2. Restore refund applications that had been rejected/blocked by invoking those rules, and direct their disposal within four months, after hearing the taxpayers, without relying on the omitted rules.
3. No stay of the judgment (interim protections were already operating; reviving lapsed actions via stay would be contradictory).
How this fits with other jurisprudence
Kerala HC, M/s Sance Laboratories Pvt. Ltd. (2024(10)LCX0322): Rule 96(10) held ultra vires/unconstitutional. Bombay HC didn't rule on constitutionality but recorded the point and also noted the all-India effect argument of Kusum Ingots and subsequent Bombay precedents like Godavari Devi Saraf.

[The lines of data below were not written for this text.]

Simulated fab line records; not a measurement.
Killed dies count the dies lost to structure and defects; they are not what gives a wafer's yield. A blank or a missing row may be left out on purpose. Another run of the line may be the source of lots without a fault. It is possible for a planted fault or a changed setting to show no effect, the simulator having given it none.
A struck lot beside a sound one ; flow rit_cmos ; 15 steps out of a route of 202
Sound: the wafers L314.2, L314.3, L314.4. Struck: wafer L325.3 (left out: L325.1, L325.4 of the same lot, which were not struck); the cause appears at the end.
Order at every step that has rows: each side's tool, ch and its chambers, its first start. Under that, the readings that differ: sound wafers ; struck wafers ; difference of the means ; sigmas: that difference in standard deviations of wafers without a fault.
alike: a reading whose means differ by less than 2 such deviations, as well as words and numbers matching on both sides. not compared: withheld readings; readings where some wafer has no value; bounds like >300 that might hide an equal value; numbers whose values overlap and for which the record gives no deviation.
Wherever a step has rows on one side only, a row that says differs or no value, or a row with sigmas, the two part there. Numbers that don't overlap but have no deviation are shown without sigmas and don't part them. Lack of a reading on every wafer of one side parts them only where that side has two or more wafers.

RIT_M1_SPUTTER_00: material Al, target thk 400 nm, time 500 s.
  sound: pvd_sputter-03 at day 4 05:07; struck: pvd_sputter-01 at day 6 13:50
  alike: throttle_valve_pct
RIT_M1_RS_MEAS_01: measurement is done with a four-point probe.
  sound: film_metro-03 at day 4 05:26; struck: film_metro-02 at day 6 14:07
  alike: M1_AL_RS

Gujarat HC, Addwrap Packaging and Uttarakhand HC, Sri Sai Vishwas Polymers: Both applied Kolhapur Cane Sugar; pending proceedings based only on Rule 96(10) lapse post 08.10.2024 in the absence of savings.
Kolhapur Cane Sugar&Rayala Corporation (Constitution Benches): Section 6, GCA does not apply to repeal/omission by rules; in absence of savings, pending matters abate.
Fibre Boards, Shree Bhagwati Steel Rolling Mills: Clarify that "omission vs repeal" distinction in Rayala was obiter; they do not disturb the core principle restricting GCA s.6 to Central Acts/Regulations-leaving Kolhapur intact.
Keshavan Menon, classic "past and closed" doctrine; Wall v. C&O Ry. quoted therein: pending suits fall with repeal, unless saved.
Practical takeaways for exporters, EOUs, AA/EPCG users & DTA units
1. Check the basis of each SCN/OIO:
If the only allegation is violation of Rule 96(10) and/or Rule 89(4B), post-08.10.2024 such proceedings cannot survive.
If there are independent allegations (fake invoicing, no actual movement of goods, misstatement, 74-type fraud findings, mismatch with returns, etc.), those may still stand-the Bombay HC decision protects proceedings founded solely on the omitted rules.
2. Appeals/Writs pending? Push for disposal applying this ruling:
Orders not final as on 08.10.2024 and resting only on the omitted rules must lapse.
Seek formal quashing and consequential directions, just as the Court granted.
3. Refunds blocked earlier? Re-apply / revive files:
Where refund applications were rejected or coerced recoveries were made only because of 89(4B)/96(10), insist on fresh disposal minus those rules.
Keep ready your documentary nexus for exports (invoices, shipping bills, e-way bills, bank realization, LUT/IGST paid evidence) to pass ordinary refund scrutiny.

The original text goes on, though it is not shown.